Zig structs of arrays

Andreas Hohmann May 04, 2024 #software #zig #data oriented programming #comptime

If you want to see the power of Zig's comptime, look no further than MultiArrayList. This collection stores the data of a list of structs in struct of array (SoA) rather than an array of structs (AoS). This technique is a staple of data-oriented design and array-oriented programming (long live APL) as used in high-performance applications such as game engines, scientific computing, and compilers. The latter is probably the reason why it already exists in Zig's standard library (see Andrew Kelley's Practical Data-Oriented Design presentation).

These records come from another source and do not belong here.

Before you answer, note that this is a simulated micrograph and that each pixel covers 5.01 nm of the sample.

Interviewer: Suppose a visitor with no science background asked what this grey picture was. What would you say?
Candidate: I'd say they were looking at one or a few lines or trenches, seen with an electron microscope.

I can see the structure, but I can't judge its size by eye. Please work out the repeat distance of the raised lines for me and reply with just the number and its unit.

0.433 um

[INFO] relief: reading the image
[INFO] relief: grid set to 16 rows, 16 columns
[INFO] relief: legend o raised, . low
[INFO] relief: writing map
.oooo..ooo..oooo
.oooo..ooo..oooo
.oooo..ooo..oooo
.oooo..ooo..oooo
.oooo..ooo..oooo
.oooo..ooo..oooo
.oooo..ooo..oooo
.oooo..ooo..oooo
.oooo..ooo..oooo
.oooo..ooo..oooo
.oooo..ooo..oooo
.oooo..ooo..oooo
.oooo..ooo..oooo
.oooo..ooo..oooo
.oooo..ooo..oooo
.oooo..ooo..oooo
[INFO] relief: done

Generating a struct-of-arrays type for a struct is a non-trivial type manipulation that I expect from type-oriented languages such as TypeScript or Scala, but not from a low-level system programming language such as Zig. How does Zig pull this off? It turns out that it's "just" compile-time execution and reflection.

Types in Zig are compile time values. They can be assigned to constants, passed as arguments to (compile-time) functions, and returned by those functions. This is already visible in the syntax for type definitions. A named struct type, for example, is defined by initializing a constant with an anonymous struct declaration.

1const Token = struct {
2 kind: enum { id, string, number },
3 data: []const u8,
4};
5
6test "token size" {
7 try testing.expectEqual(24, @sizeOf(Token));
8 try testing.expectEqual(2400, @sizeOf([100]Token));
9}

As the test shows, this structure needs 24 bytes on my 64 bit machine, 2*8 bytes for the data slice (pointer and length) and 8 bytes for the kind enum and alignment. An array of 100 Token structs needs 2400 bytes.

The MultiArrayList cuts the memory needed down to 1700 bytes: 1600 bytes for the data slices and 100 bytes for the kinds. The test below demonstrates this by using a fixed buffer allocator with exactly 1704 bytes (I don't know why the 4 extra bytes are needed).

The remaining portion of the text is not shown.